The deli was only about 15 minutes away, so I should have been able to get there and back in under 45 minutes. Or so I thought.

There was traffic. There were no parking spots anywhere near the deli. When I finally parked about a quarter of a mile away, and pushed Noah back to the deli in his stroller, the line to pick up food was out the door.

I returned to the hotel about 2 hours after I left my three children there, in a foreign country, all too young to be responsible for each other, without cell phones to reach me. As I opened the door to our room, I was ready to find crying, tempers flaring, something broken, Canadian police.

What I found was a blanket taken from a closet, spread on the floor. On top were 5 paper plates and plastic silverware we had taken from home, and 5 hot cups ready for the Cup of Soup chicken soup they had heated in the room’s microwave. 2 candles wedged into travel candlesticks, and a cup of grape juice. And in the middle of the blanket, covered with tissues, were the 2 challahs I had baked at home and brought with us.

My children created a Shabbat picnic dinner, ready and waiting for the chicken and salads I bought. I thought to myself, this is the essence of home, of family, of love, my children putting together their version of their favorite meal of the week.

Flash forward about 15 years to now.

We haven’t had a Shabbat picnic dinner in a long time. Our children don’t live at home, and their visits have become rarer as their own lives become fuller with their friends and their work and their interests. But when they do visit, their preferred time is for Friday night dinner.

“Can we come this Friday for dinner, Mom?” is my favorite question. “And will you please make one cinnamon and one chocolate chip challah?”

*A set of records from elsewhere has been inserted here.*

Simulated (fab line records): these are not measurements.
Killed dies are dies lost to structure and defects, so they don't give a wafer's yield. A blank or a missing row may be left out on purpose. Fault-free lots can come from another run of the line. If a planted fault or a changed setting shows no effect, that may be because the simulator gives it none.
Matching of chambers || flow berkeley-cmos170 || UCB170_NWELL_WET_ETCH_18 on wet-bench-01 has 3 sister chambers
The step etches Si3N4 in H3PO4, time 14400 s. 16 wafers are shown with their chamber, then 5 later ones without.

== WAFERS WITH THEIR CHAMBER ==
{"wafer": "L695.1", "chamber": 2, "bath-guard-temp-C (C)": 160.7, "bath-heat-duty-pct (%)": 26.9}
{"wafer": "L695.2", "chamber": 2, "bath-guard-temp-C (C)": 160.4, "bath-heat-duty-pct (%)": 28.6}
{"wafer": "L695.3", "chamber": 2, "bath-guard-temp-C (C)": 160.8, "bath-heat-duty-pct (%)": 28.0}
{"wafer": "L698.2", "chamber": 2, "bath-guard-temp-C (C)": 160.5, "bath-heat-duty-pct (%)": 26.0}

It’s the challah that is the centerpiece of that long-ago memory, because it’s challah that is the centerpiece of our Shabbat experience. Since that Montreal trip, I’ve made challahs braided straight and braided round, in number shapes to celebrate birthdays and high school graduations, in letter shapes to celebrate college admissions, in orange and blue to celebrate a certain World Series contender, large loaves and small, and tiny delicate challah knots. We cook challah French toast with leftovers, or my children take some home for their freezer to be defrosted and warmed at a later date. I’ve shipped challah to Massachusetts and Delaware, and more recently to Philadelphia and Maryland.

Our lives are twisted around each other’s the way the strands are twisted in the braid. We start with three strands, or four, or some of us with six, and by weaving them in and out, over and under each other, we form an intricately entwined whole. That is our hope for our families, to exist as separate strands and also to come together, when we can, to wrap our arms and our lives around each other, to celebrate what is good in the world and in our worlds, to share challah.

Sarah asked me last week for my challah recipe and tried her hand at baking some for a friends’ Shabbat dinner. Her dough didn’t rise much, but the taste was there. I’m hoping to be able to teach my other children, when they are ready, how to bake their own challah to share with their families. For now, I’m happiest when we say hamotzi together and the scent and taste of the dough bring decades of memories back to us, and promise us happy times ahead.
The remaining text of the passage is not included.